In recent months, the ground has been moving underneath the feet of the overseers of enterprise data and IT environments. AI is bringing new challenges, along with seemingly insatiable business demands for real-time insights.
To explore the most compelling technologies promising to shape the data world in the months and years to come, we canvassed market leaders to get a sense of the top technological changes and potential issues that may arise.
AGENTIC AI
AI has become a panacea shaping data operations, and now agents—targeted, specific functions invoking AI— are making that a reality. For example, “AI assistance has reduced the amount of time and effort involved in moving data between legacy and modern platforms,” said Ashwin Patil, principal and data engineering and analytics practice leader at Deloitte Consulting.
“Agentic AI significantly augments and automates a once very-manual process of profiling data, performing quality checks, building business rules, and integrating data across applications,” said Corey Keyser, head of AI at Ataccama. He noted that with AI agents, “We’re finally seeing the promise of real and generalized automation. It’s completely changing the way we think about our strategy and even user interfaces. These aren’t just chat interfaces; they’re systems that can interpret intent, construct and execute on complex plans, and autonomously adapt to new data as they work.”
AI agents also bring changes to the roles of data professionals—helping them “reimagine their roles as strategic enablers rather than tactical operators,” said Srujan Akula, CEO and cofounder of The Modern Data Company. “They are evolving from information gatekeepers to business accelerators.”
Finally, with the emergence of AI agents, “Data becomes what every CEO imagined it would be: a genuine strategic asset,” Akula added. “When powered by data products— reusable data assets—AI agents become exponentially more powerful. And they don’t just make data teams more efficient—they make every business user a data practitioner.”
Potential Issues
Trust is key to successful agentic AI implementations. “Without it, all of this falls apart,” said Keyser. “Agents need more than just access; they need context into what the data means, how reliable it is, whether it complies with policy. That requires a trust–validation layer, situated between agents and the data they interact with.”
Orchestration of AI agents remains a messy problem as well, said Keyser. “Most enterprises aren’t set up to manage swarms of agents making decisions.”

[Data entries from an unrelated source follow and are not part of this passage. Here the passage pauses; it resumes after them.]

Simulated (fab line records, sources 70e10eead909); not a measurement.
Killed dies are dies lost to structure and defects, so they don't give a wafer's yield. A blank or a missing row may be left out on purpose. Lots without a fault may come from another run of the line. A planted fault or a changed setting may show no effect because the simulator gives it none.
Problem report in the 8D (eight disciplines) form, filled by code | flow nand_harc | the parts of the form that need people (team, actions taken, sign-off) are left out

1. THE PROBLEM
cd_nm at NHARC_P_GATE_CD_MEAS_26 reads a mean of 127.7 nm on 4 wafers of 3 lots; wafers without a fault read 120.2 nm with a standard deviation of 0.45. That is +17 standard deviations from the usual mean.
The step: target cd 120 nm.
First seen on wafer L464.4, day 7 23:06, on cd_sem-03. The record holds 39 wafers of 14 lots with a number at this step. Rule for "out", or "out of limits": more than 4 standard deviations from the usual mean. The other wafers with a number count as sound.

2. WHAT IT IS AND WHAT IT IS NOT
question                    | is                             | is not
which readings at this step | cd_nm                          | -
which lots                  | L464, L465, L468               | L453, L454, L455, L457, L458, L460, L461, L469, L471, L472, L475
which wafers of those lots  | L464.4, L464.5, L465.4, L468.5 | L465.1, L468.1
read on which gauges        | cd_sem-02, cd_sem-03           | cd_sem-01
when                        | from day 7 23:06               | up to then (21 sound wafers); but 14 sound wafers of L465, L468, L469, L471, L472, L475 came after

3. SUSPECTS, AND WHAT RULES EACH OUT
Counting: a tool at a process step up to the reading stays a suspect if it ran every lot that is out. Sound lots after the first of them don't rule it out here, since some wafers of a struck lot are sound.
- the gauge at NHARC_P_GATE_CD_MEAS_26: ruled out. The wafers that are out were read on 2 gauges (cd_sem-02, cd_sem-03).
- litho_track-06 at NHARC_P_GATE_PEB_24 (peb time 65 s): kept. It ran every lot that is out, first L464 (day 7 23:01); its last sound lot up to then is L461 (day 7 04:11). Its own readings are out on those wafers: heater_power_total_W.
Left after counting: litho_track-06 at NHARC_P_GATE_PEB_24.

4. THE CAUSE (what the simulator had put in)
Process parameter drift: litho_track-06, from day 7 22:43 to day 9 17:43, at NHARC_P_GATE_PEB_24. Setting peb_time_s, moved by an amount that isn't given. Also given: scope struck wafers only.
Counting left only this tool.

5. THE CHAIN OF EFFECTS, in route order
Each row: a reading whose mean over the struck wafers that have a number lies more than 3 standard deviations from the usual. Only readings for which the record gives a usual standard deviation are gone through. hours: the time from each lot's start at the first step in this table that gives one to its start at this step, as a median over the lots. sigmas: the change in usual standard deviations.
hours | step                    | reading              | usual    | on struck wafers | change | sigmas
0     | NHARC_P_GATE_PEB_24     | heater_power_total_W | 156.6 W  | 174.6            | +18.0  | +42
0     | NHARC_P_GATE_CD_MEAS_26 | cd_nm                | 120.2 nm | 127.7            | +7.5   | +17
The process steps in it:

This takes agentic AI implementations beyond the technical realm and into cultural or organizational adoption. “Humans struggle with feeling like they are giving power away, especially to a system,” said Patil. “We need to understand that in order to drive greater efficiency and innovation, we can partner with AI, keeping a human in the loop.”
Tangible Business Benefits
“Done right, agentic AI unlocks a new level of speed and intelligence,” said Keyser. “Agents will deliver dashboards along with clear explanations, recommended actions, and the trust signals to support them. The days of ‘ask the data team and wait a month’ are certainly numbered.”
Productivity is a key benefit seen with agentic AI. “Digital agents will begin to act with minimal human intervention, prompting us on how to ask it for help, leading to progressively increasing its efficiency,” said Patil. “It can shorten the length of time for what you are building by assisting or augmenting or automating various manual activities humans perform.”
Agentic AI “can also help shrink the gap between an experienced worker and a new worker, filling in the gaps and bringing collective knowledge,” Patil added.
“The business value is going to manifest in ways traditional data investments never delivered,” said Akula. “AI agents powered by data products can unlock the compound value of organizational knowledge. Instead of insights sitting in isolated reports, they become living assets that can inform strategy, optimize operations, and identify new revenue opportunities. Data finally fulfills its promise as the ultimate force multiplier for business intelligence.”
AI-DRIVEN DATA GOVERNANCE
Data governance has long been sought to oversee and untangle data-intensive functions, and this is where AI also can step in. “This is AI embedded within the governance framework itself,” said Nic Adams, cofounder and CEO at 0rcus. The introduction of AI into the data governance process “moves it beyond reactive, rule-based processes to proactive, intelligent automation of data policy enforcement, quality monitoring, and access control across distributed data environments.” In addition, AI can play a role in “continuous assessment of data lineage, bias detection in datasets, and dynamic classification of sensitive information.”
Potential Issues
Of course, fragmented legacy data systems and governance tools—which often lack standardized metadata or API interfaces—may be difficult to bring under a comprehensive governance umbrella, Adams cautioned. He added that such a transformation requires “substantial change management and reskilling of data professionals.” AI development skills are essential. Accurately training AI models for nuanced policy enforcement and bias detection is a complex undertaking. As with all applications of AI, explainability and auditability of AI-driven governance decisions will be needed. Adams urged developing “policy-as-code” frameworks to address this.
Tangible Business Benefits
Businesses will realize several tangible benefits from AI-driven data governance, said Adams. AI-driven data governance will help boost “a measurable increase in data quality and reliability,” he explained. In addition, AI will help ensure regulatory compliance. Ultimately, AI-driven data governance will “foster greater trust in data assets across the enterprise, enabling faster, more confident data-driven decision making.”